Summary
holding that although policy's employer's liability exclusion barred coverage of individual's tort claim against her employer, the exclusion did not bar coverage of her tort claims against additional insureds because the policy included a separation of insureds provision
Summary of this case from Maxum Indem. Co. v. MassaroOpinion
No. 3D14–720.
02-10-2016
O'Brien & Solomon and Vincent O'Brien and Julie Rannik Houston, Ft. Lauderdale, for appellant/cross-appellee. Ritter Chusid and Shawn R. Horwick, Coral Springs, for appellee/cross-appellant.
O'Brien & Solomon and Vincent O'Brien and Julie Rannik Houston, Ft. Lauderdale, for appellant/cross-appellee.
Ritter Chusid and Shawn R. Horwick, Coral Springs, for appellee/cross-appellant.
Opinion
SUAREZ, C.J.
Appellant Kerry Taylor (“Taylor”), as assignee of Vizcaya Museum & Gardens, Villa Vizcaya and Miami–Dade County (collectively the “Assignors”), appeals summary judgment entered in favor of Appellee Admiral Insurance Company (“Admiral”) on her claims of breach of contract, common law bad faith and statutory bad faith. Admiral cross appeals the trial court's underlying finding that the Assignors were additional insureds under the insurance policy at issue in this action. We affirm the trial court's finding that the Assignors are each additional insureds under the Admiral Policy, but we reverse the summary judgment entered in favor of Admiral as we find that there is coverage for Taylor's claim based on the Separation of Insureds provision of the policy.
In April 2006 Taylor attended a private event at Villa Vizcaya, which was hosted by Mears Acquisition Company d/b/a Hello Florida Inc. (“Hello Florida”). At the time of the incident, Taylor was employed by Hello Florida. While leaving the event Taylor slipped and fell, sustaining injury. Admiral had issued a general liability policy to Hello Florida covering the pertinent time frame. Brown & Brown, Inc. (“Brown & Brown”) was Hello Florida's agent for the policy. The parties disagreed about whether Villa Vizcaya was an additional insured under the policy at the time of the incident.
Vizcaya Museum & Gardens is an attraction in Miami–Dade County which is comprised of an estate known as Villa Vizcaya and ten acres of gardens. We refer to the villa and gardens collectively as “Villa Vizcaya” herein. Villa Vizcaya is owned and operated by Miami–Dade County (the “County”).
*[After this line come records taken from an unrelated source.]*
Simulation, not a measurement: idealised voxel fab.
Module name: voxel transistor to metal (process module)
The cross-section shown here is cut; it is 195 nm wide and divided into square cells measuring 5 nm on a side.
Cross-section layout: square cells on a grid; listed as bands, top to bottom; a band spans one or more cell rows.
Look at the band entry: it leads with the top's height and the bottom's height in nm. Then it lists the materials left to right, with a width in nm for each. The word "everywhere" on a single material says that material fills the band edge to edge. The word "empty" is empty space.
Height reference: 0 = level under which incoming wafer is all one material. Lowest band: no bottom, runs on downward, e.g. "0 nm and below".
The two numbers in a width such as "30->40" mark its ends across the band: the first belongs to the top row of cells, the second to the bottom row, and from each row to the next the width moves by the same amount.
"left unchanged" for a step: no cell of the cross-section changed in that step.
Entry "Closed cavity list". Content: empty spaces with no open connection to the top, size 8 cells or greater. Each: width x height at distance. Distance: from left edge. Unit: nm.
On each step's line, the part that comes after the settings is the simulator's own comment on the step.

Taylor sued the County as the result of her injuries and later amended the Complaint to include Villa Vizcaya. When the County requested a defense and indemnity from Admiral, Admiral declined stating that “none of the parties named in the litigation are insureds under the policy.” Admiral did not set forth any other grounds for refusing to defend. After Admiral refused to defend, Taylor and Villa Vizcaya and the County entered into a Coblentz agreement under which Taylor was paid $25,000 and a $550,000 consent judgment was agreed to. Villa Vizcaya and the County assigned all of their rights under the policy to Taylor.
Coblentz v. Am. Sur. Co. of New York, 416 F.2d 1059 (5th Cir.1969). A Coblentz agreement is a negotiated settlement in which the defendant agrees to a consent judgment and assigns, to the injured party, any cause of action the defendant had against the defendant's insurer.
--------
Taylor filed a Civil Remedy Notice of Insurer Violations with the Florida Department of Financial Services on August 4, 2010 and then filed suit against Admiral for breach of contract, common law bad faith and statutory bad faith. After the action was removed to federal court, Admiral alleged, for the first time, that Brown & Brown was not authorized to bind coverage for it. Admiral argued that it is an excess and surplus lines insurer which only sells products through its authorized excess lines brokers and that Brown & Brown was not one of those brokers. Admiral moved for summary judgment on that basis, but Taylor amended the Complaint to allege a claim of fraud against Brown & Brown and the matter was remanded to state court.
Later discovery showed that Brown & Brown was the agent for Hello Florida and had worked with Peachtree Special Risk (“Peachtree”), undisputedly an authorized Admiral broker, to obtain and to bind the coverage for Hello Florida. It appears that Brown & Brown requested that Peachtree bind coverage for Hello Florida in 2005 after being assured by Peachtree that the policy included coverage for blanket additional insureds. At the instruction of Peachtree, Brown & Brown issued a Certificate to Peachtree naming Villa Vizcaya as an additional insured. During the pertinent period, Brown & Brown issued 90 such Certificates of Insurance in connection with Hello Florida's business, each of which was forwarded to Peachtree. Prior to Taylor's injury, no one from Admiral or Peachtree ever advised Brown & Brown that it had no authority to issue the additional insured Certificates.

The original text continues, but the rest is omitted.